Gold May Tumble to $1,535 on 200-Day Average
The price may drop to $1,535 an ounce if it closes below the 200-day moving average, said Dave Lutz, the head of exchange-traded fund trading and strategy at Stifel Nicolaus in Baltimore. Photographer: Chris Ratcliffe/Bloomberg

Dec. 19 (Bloomberg) -- Gold, down 7.1 percent from the 2012 high in October, may extend its losses through next quarter, according to technical analysis by Stifel Nicolaus & Co.

The price may drop to $1,535 an ounce if it closes below the 200-day moving average, said Dave Lutz, the head of exchange-traded fund trading and strategy at Stifel Nicolaus in Baltimore. Futures for February delivery were little changed at $1,670.10 at 12:51 p.m. on the Comex in New York, after falling as much as 0.3 percent to $1,665.10. The 200-day moving average is about $1,669.

Gold is facing “headwinds” amid low inflation and the prospect for a budget agreement in Congress, Lutz said. If lawmakers are able to avoid the more than $600 billion in tax increases and spending cuts set to begin in January, it would remove an obstacle to economic growth and reduce demand for precious metals as a haven, he said.

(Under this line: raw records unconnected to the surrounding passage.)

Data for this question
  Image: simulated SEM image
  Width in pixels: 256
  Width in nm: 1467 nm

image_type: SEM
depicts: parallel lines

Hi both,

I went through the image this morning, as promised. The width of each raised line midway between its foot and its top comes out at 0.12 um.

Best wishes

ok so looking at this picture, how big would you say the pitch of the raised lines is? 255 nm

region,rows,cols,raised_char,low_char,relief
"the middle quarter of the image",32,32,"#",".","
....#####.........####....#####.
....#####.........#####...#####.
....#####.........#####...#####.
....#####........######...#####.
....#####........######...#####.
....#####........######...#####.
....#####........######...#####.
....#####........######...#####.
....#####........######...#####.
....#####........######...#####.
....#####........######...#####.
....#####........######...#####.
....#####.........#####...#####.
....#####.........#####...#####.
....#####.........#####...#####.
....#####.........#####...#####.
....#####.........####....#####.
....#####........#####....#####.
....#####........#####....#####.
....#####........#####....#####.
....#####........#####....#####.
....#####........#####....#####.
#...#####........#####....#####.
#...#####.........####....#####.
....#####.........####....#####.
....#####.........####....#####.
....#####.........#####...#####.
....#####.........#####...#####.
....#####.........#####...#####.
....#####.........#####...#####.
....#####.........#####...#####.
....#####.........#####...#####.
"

“Low inflation and low-to-medium growth are going to be a negatives for gold,” Lutz said in a telephone interview. “Businesses are holding back on spending, but as soon as we get the budget stuff out of the way, 2013 could certainly be a good year for growth” in the economy, he said.

The “first stop” for gold will be $1,600, followed by a drop to $1,535 by the end of the first quarter, Lutz said, basing his forecast on the price move when futures fell below the moving average in March.